- June 2, 2021
- Posted by: Stratford Team
- Category: Markets
(RTTNews) – Home improvement retailer Home Depot, Inc. (HD) recommends on Wednesday that shareholders do not tender their shares in response to Tutanota LLC’s offer as the offer requires that the closing stock price for the company’s common stock exceed the offer price. It is also subject to numerous additional conditions, including Tutanota obtaining financing for the offer, which Tutanota states it does not currently have.
Home Depot has been notified that Tutanota has made an unsolicited “mini-tender” offer to purchase up to 1 million shares or less that 5 percent, of Home Depot’s common stock, at an offer price of $360 per share.
While this offer price is above the current market price of the company’s common stock, the offer is conditioned upon, among other things, the closing price of Home Depot’s common stock exceeding $360 per share on the last trading day before the offer expires.
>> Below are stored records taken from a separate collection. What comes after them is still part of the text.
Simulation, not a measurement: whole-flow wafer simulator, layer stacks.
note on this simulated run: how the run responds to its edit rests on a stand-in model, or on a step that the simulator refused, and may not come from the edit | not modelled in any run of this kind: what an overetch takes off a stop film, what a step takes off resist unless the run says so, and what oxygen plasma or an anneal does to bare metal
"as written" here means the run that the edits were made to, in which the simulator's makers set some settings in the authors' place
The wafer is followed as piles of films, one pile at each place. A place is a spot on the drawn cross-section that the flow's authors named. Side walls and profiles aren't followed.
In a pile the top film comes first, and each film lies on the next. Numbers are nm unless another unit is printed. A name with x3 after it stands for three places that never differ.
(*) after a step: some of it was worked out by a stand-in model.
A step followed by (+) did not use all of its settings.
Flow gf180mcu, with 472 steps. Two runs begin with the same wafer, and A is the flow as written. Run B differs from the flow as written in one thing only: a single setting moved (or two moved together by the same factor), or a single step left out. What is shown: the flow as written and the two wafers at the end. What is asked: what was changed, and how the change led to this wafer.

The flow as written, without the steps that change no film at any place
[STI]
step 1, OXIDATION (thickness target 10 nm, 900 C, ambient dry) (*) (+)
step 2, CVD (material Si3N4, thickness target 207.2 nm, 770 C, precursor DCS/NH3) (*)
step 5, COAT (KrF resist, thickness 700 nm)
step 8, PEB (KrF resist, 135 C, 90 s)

This means that shares tendered in the offer will only be accepted if the offer price is below the closing market price. In fact, the offer states that as of the date of the offer, Tutanota expects to extend the offer until the market price of Home Depot’s common stock exceeds the offer price.
Tutanota can extend the offer and delay payment beyond the expiration date of the offer, currently scheduled for 5:00 p.m., New York City time, on Friday, June 18, 2021.
Home Depot noted that it does not endorse Tutanota’s unsolicited mini-tender offer and is not affiliated or associated in any way with Tutanota, its mini-tender offer, or its mini-tender offer documents.